Non-linear communication

I've been thinking about that linearisation idea I wrote about a while back. For whatever reason, it seems like our brains don't natively think in coherent, linear sequences. We can believe things that are totally incoherent until we try to verbalise them. We can mistakenly think we understand something but realise we have no idea when we try to explain it. We can solve problems by describing them to an inanimate object that we can't figure out just by thinking.

Most of what I wrote before was about the usefulness of linearising, but what about the opposite: deliberately staying non-linear? There are certain things that are much easier to do in that non-linear, non-verbal space. Because things don't have to make sense, your thoughts are free to wander and associate, often yielding surprising and creative ideas. They appear to come from nowhere, but in reality they just came from somewhere you can't linearise the path back to. It seems useful to cultivate non-linear thinking as well.

Beyond its usefulness as a thinking tool, non-linear experiences can be quite compelling. Dreams, for example, are totally incoherent experiences that you can't explain to anyone else, but they are very compelling at the time. Even awake, you sometimes find yourself in a particular frame of mind that can't really be conveyed well. You're looking out at a city at night and anything seems possible. You finish binge-reading a book and the real world's colours look different. All your worries get together and summon you to a meeting, talking over each other to make sure they get heard.

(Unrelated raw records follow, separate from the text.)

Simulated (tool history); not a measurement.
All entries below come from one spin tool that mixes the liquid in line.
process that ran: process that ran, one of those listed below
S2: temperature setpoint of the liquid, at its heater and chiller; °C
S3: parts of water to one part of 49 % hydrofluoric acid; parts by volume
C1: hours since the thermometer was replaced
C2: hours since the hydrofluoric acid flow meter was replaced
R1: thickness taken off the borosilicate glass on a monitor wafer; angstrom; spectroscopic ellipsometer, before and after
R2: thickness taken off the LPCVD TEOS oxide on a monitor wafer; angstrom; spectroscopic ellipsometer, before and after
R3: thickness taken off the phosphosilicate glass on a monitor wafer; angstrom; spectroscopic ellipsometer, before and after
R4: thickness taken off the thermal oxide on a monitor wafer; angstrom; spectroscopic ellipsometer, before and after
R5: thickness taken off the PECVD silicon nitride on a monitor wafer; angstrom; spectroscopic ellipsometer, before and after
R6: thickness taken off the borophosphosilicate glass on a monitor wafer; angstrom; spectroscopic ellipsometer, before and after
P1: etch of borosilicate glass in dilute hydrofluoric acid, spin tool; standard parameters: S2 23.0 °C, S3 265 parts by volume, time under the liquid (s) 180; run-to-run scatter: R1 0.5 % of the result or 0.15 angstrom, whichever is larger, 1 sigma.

These things are hard to put into words because they're a grab-bag of disconnected thoughts and feelings, non-linear by nature. But instead of trying to marshall them into some order, could we instead find some way to communicate them in their native form? I don't know exactly what this would look like. Sounds? Shapes? Words? Direct electrical stimulation? It's not clear. But the nice thing is that there is a simple test: just transmit information to someone else that they understand, but falls apart when they try to explain it.

A non-linear communication system's ultimate goal is to share a dream.